# Service Control Manager event 7000



## kmbrite (Aug 11, 2005)

Hi, I am receiving this error at every boot:
Event Type:	Error
Event Source:	Service Control Manager
Event Category:	None
Event ID:	7000
Date: 10/30/2008
Time: 9:38:08 PM
User: N/A
Computer:	PRESARIOXPP
Description:
The PCASp50 NDIS Protocol Driver service failed to start due to the following error: 
The system cannot find the file specified. 

For more information, see Help and Support Center at http://go.microsoft.com/fwlink/events.asp.

I searched my hard drive for the file PCASp50.sys, but it is not present. The registry indicates the service is installed but shows INITSTARTFAILED with value 1 under HKEY_LOCAL_MACHINE/SYSTEM/CurrentContolSet/Services/PCASp50/Enum

I don't know what service this is, or if some driver/software was uninstalled that created it. I looked on my notebook that has windows xp home installed about the same time as my desktop, but can't find the file and the service is not listed in the registry as on my desktop.

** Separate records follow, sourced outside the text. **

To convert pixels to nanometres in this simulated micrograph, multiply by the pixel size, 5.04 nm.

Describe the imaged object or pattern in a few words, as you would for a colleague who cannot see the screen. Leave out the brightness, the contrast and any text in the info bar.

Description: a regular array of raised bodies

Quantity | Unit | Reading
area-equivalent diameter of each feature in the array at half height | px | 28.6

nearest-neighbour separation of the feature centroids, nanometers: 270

Any help would sure be appreciated!

Thanks!


----------



## kmbrite (Aug 11, 2005)

anyone?


----------



## applause (Nov 16, 2008)

hi, I have the same trouble.
I remember it looks like the linksys driver related after I uninstall 2 ma*** program.
Anyway, if you delete that entry in the registry, the error will gone.


----------



## kmbrite (Aug 11, 2005)

Thanks, I really appreciate your answer. I did install a linksys wireless card driver, but returned it because the card didn't have the range I needed. I did see alot of references to linksys in my registry. Yes, I deleted the key and voila problem gone. Thanks alot. That constant error in my system event viewer was annoying!!!!:wave:


----------